Tom Winiecki

TEACHING SPORTSMANSHIP
Written by: Tom Winiecki, Mott Road Elementary School, Fayetteville, NY

As educators, we are always looking for lessons to teach and reinforce different skills. We attend conferences, read journals, visit web sites like this one, and pick other teachers’ brains. All in an effort to find something new and effective.

We may come across a great lesson that reinforces controlling a ball. It may fit right into what you are teaching at the time. Eureka! (Does anyone really say “eureka” anymore?) This fits perfectly. Well, guess what? If you can’t figure out a way to re-hit this concept of control throughout the year, your students will soon lose anything they learned with your great find of a lesson. If your kids think “control” only looks like dribbling a basketball, then they didn’t learn the encompassing concept of “control.” If they learn that “control” means keeping something close while moving, they have grasped a more meaningful concept; their learning has more meaning. Now they understand what you expect when they learn to control a basketball, hockey stick, soccer ball, paddle, or maybe even a lacrosse stick (yes, I am from Central New York).

You see, by re-hitting this concept throughout the school year, your students see all the ways that it can be applied, and how important it is for them to learn it. The same goes for things like sportsmanship. Concepts like sportsmanship cannot be taught in one lesson. It can’t be taught by addressing it a few times throughout the school year. It is one of those things that has to be constantly taught and expected of all students all the time.

Project Adventure” activities, for example, are designed in part to build and reinforce sportsmanship, teamwork, and the like. There are other things involved as well with these activities. I just wanted to focus on the sportsmanship aspect. We all have so much to cover in our comprehensive curriculums. Activities like “Project Adventure” are terrific, but they can’t cover everything. There are so many more physical “skills” for you to teach in a year.

There is one “skill” (if you can call it that) that you can teach all year. That skill is “sportsmanship.” The good thing about this is that it can constantly be going in the background of everything else you do. Teaching our students to be good sports and good teammates can be done at any level in the elementary school. Just make it an expectation within everything your kids do. Just as you taught your kids what “control” looks like in the beginning of the article, you can also tell and show them what sportsmanship looks like.

For example, when you cover low organized games with your primary grades, you can easily set the stage by asking your students a question like: “What kind of person would your mom like you to invite over to your house to play?” You can get into all kinds of discussions about kids that “play fair,” or are “nice.” Just take it a step further. Have them tell you what “play fair” or “is nice” looks like. Lead them through a discussion about how adults like it when children take turns, share, say “please” and “thank you,” and help someone who gets hurt. Now, you have given your students a mental picture of what “play fair,” or “is nice” looks like. You have also snuck in your expectations of their behavior, regardless of what activity you happen to be using at the time.

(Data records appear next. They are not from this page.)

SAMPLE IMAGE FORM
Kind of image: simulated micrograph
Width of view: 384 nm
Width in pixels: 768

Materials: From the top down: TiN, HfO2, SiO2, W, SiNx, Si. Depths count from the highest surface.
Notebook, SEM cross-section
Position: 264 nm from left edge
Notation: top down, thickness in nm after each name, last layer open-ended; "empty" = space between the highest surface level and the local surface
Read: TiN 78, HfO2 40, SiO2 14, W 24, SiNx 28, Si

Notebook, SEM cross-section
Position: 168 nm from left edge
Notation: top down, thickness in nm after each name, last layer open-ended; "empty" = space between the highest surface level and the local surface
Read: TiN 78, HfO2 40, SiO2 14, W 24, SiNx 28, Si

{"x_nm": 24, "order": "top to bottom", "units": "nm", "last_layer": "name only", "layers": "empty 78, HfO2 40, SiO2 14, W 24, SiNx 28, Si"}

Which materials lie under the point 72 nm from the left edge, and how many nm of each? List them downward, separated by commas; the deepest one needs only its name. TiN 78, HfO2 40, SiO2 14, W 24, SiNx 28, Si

Now, during breaks in your class, it becomes easy to highlight different students that demonstrate good sportsmanship. You may end up saying something like, “I just saw something good. I just saw someone fall down. That wasn’t the good part; I never want to see someone get hurt. The good part was that I also saw someone else come up to that person and ask if he was okay. The helpful student even tried to help him back up! It must be great to have people here that want to help others!”

When you resume the activity, just watch what happens the next time someone goes down. You may end up having more than one “little helper.” You may think that the kids only do this because they think you want them to. Just be sure to always make a point of it in the context of “being a good helper,” or “it must be fun to play with kids that want to help.” Now you have moved the emphasis away from doing it because you say to, toward doing it because other kids will appreciate it. You’ve shown them what “good sportsmanship” looks like!

In essence, you are not teaching them the game, rather you are teaching them how to act when playing a game. The number of “points” scored is no longer the emphasis. The emphasis now is more on learning how to enjoy the activity for activity’s sake. “Winning” is now defined as being a good teammate or a good friend and all that it encompasses (and looks like). It is not defined as who has the most points at the end. The good part is that you don’t have to wait to be in “low organized games” to apply this idea. It can be used in any teaching arena. There are so many “teachable moments” out there.

For example, I just finished teaching a tumbling unit to our K-4 kids. I would often need to have a student demonstrate a new skill. To do that, I told the kids that I needed to find someone who was “ready.” I told them that “ready” looked like two kids working hard on their skills, and then quickly sitting at the home end of their mat as soon as I say, “Go Home!” The first time I get a mat that is ready quickly; I tell the classes that I was able to pick this mat because they were working hard on their skills and sat down as soon as I said, “Go home. They didn’t stop after just a few tries. They kept working until they heard the signal. Nice job kids!” You know that they all want to be a demonstrator. Just put them in a position to act positively, so they are able to fill this role.

It doesn’t always have to be finding positive behavior. You can call out poor behavior as well. In the same tumbling unit, I would get a mat that was ready right away to demonstrate. In their initial effort, the students may make honest mistakes and someone else would laugh at them. Again, another teachable moment. I let them know right away that it is not acceptable, but not just because I said so. I will say something like, “I don’t know about you, but I would be upset if someone laughed at my best effort.” Then I leave it at that. By saying it this way, I call out the poor behavior (laughing at a fellow student) while simultaneously acknowledging the demonstrator’s good initial effort. I give my demonstrator another chance; this time the tone is set. Mistakes do happen. They are nothing to be laughed at, because they can be fixed with perseverance.

It doesn’t have to be limited to tumbling. Mistakes happen every day in our classes. Our job is to get our kids to embrace their mistakes; try to help them understand that they can learn from them, and encourage them not to run from them. Again, we can ask our students, “Would you like to play with someone at your house that laughs at your mistakes, or who helps you fix them?” You’re not asking them to do something because it pleases you. Rather you are leading them toward behaving in a way that benefits themselves and others. It may start out as good sportsmanship, but it will evolve to good citizenship.

Every once in a while, you will hear someone comment about the “rat race” that is so easy to fall into as adults. We are reminded that we “can’t take it with us,” or “you don’t win by having the most stuff at the end.” You are just teaching this same lesson to your students. We want them to enjoy the process (being active), not being overly concerned about the product (“winning the game”).

Teaching sportsmanship doesn’t have to be limited to the athletic arena. We can teach it every day in our physical education classes. It’s the “unit” that you teach all year long!